ANDOVER - Nick Such, senior running back and linebacker for the Pymatuning Valley Lakers, stepped up last year when his team lost their tailback for the season. Because of that unfortunate event, he now has the experience and the skills to take on the 2014 season in full force and his coaches are ready to watch him play.
"Our main guy is Nick Such," coach Neal Croston said. "He's our strongest, probably fastest guy. He's 195 pounds. Strong kid. He benches 325 and squats 450. He's your ultimate back, he can do everything. He can run, block, catch out of the back field. Last year, he came on after Week 3 when we lost our tailback for the year. So he basically started the last seven games for us on offense. He's a good back, he knows what he's doing."
Such and some of his teammates have been working to improve for this year since the conclusion of last season. Their 28-21 win over Chalker in Week 10, almost eliminating the Wildcats from the playoffs, is the momentum that they want to continue into this season.
"Our whole team has gotten a lot bigger and a lot stronger," Such said. "We have been in the weight room all summer. Actually, some of us started the week after the last game from last year. I think that we will be more successful this season. I think our line is getting better and our communication is getting better. We are trying not to be in such a hurry to get the ball and hurry up and hand the ball off. We are trying to get our drives more down pat and slow it down so that even when we have to go fast, we'll do well."
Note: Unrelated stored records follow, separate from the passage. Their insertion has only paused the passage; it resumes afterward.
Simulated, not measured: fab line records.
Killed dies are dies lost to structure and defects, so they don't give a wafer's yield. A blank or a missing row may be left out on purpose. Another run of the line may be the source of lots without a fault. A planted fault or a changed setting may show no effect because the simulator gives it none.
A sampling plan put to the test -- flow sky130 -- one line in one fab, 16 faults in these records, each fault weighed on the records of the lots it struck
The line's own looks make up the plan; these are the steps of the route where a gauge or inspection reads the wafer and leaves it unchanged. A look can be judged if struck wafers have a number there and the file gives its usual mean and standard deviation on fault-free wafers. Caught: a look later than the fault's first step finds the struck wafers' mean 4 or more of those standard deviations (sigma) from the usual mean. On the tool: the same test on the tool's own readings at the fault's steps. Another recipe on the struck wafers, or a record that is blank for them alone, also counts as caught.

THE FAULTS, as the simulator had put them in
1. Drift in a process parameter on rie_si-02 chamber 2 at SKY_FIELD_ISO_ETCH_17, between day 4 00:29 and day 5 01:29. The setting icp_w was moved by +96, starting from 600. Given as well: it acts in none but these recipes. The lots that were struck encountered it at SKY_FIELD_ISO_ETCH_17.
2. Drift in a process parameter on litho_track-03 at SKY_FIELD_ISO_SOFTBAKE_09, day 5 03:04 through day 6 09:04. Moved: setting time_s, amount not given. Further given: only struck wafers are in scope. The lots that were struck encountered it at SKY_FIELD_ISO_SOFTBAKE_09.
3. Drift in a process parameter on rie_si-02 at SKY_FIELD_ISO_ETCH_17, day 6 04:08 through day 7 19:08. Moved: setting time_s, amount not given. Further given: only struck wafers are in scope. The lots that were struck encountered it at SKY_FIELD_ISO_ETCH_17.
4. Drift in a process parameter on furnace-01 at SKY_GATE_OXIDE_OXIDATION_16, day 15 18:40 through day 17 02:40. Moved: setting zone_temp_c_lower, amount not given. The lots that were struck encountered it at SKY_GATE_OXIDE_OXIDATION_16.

Such also thinks that he has improved from last year in specific areas.
"I think I improved on my strength," Such said. "I think I have also improved on my running, more or less. I thought I was going to be slow once I got back on the field but I feel like I am faster than I was last year."
In 2013, the Lakers went 5-5. According to Such, the game that they struggled with the most last season was during Week 4.
"Compared to last year, I think Edgewood will be the hardest game," Such said. "They were fast and we got overpowered by them really."
His coaches brag about his work ethic and how he impacts the rest of the team as a result.
"He's motivated. He's a hard working kid," Croston said. "He comes from a farm and works for his dad. Right now, while we are doing two-a-days, he comes before practice and he works on his own. He'll stay after practice and lift. He works with our young guys. He's just the ultimate team player. He happens to be probably our best player. It helps when your best player sets an example like he does on the field and off the field. The younger guys in middle school and high school all look up to him and know his name. He's got a big target on his back when it comes to our conference schedule."